There is a trick to shooting fast-moving subjects with your EOS 6D. When people see photographs of racecars, they always assume the photographer used a fast shutter speed because the car looks so clear and they can see every detail, including the driver’s name on the side. But, consider doing just the opposite. Shoot with a relatively slow shutter speed when the car is traveling parallel to you.

To photograph a fast-moving subject:

  1. Attach a telephoto lens to your camera.

    The focal length of the lens depends on how far away your subject is. If the cars are relatively close to you, you can zoom out and still get the whole car. If they’re far away, zoom to 200mm, which brings the action to you.

  2. Point the camera where your subject will be when you take the picture and then zoom in.

    If you’re photographing an automobile race, you can compose your picture a lap before you take it. You can zoom to almost fill the frame with the car and then zoom out a little, leaving a little distance in front of the car to give the impression that the car is going somewhere.

  3. Press the Drive button and then rotate the Main dial to switch to AI Servo focus mode so that your camera focuses continually on your subject as it moves toward or away from you.

    If your camera has a hard time keeping fast-moving subjects in focus, you can focus manually on the spot where the object will be when you take the picture.

  4. Switch to a single autofocus point in the center of the frame.

    When you use multiple autofocus points, the camera may focus on an object other than the one you want to photograph.

  5. Press the Mode Lock and then rotate the camera shooting Mode dial to Tv (Shutter Priority mode), and then press the Shutter button and rotate the Main dial to select a shutter speed of 1/160 second.

    You may have to use a slightly higher shutter speed if you’re using a lens with a focal length of 200mm or longer. The aperture really doesn’t matter with this technique. The background is stationary, but the car and camera are moving at the same relative speed. Therefore the background will be a blur caused by the motion of the camera relative to the background.

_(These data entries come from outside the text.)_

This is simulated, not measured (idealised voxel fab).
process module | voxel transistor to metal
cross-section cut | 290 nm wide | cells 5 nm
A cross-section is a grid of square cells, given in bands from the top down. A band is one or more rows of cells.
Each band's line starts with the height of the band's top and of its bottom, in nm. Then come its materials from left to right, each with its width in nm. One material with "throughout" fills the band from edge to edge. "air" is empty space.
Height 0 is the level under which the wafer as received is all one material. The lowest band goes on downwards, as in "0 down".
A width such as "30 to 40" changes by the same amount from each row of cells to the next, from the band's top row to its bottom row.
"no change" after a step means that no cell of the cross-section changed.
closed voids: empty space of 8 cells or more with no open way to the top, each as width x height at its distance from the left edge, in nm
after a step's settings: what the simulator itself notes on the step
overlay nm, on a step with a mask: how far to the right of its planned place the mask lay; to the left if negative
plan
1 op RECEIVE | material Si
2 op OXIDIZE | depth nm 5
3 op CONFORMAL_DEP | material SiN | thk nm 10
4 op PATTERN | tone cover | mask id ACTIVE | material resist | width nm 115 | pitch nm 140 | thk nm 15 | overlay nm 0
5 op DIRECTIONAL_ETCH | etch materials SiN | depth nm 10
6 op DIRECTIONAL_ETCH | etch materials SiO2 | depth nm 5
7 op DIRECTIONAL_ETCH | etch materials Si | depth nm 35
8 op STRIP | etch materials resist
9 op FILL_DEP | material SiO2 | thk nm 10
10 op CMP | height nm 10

    However, if you are photographing a race on an overcast day, and the f-stop value is lower than f/6.3, increase the ISO setting until you have an f-stop of f/6.3 or smaller. If you shoot with too large an aperture, the side of the car will be in focus, but the driver’s helmet will be out of focus.

  6. Spread your legs slightly and move your elbows to the side of your body. Cradle the barrel of the lens with your left hand and position your right forefinger over the Shutter button.

    This helps stabilize the camera as you pan with your subject. In this position, you’re the human equivalent of a tripod.

  7. Pivot from the waist toward the direction from which your subject will be coming.

  8. When your subject comes into view, press the Shutter button halfway to achieve focus.

    Sometimes the camera has a hard time focusing on a fast-moving object, such as a fighter jet traveling at several hundred miles per hour. In this case, switch to One-Shot AF mode, switch your lens to manual focus, and focus on the place where your subject will be when you press the Shutter button. Press the Shutter button just before your subject reaches the spot on which you’ve focused.

  9. Pan the camera with your subject to keep it in frame.

    When you’re photographing an object in motion, a good idea is to keep more space in front of the object than behind it. This shows your viewer the direction in which your subject is traveling.

  10. Press the Shutter button when your subject is in the desired position and follow through.

    If you stop panning when you press the Shutter button, your subject won’t be sharp. You can use the panning technique to catch the essence of speed. At this point, the car was traveling well over 100 mph.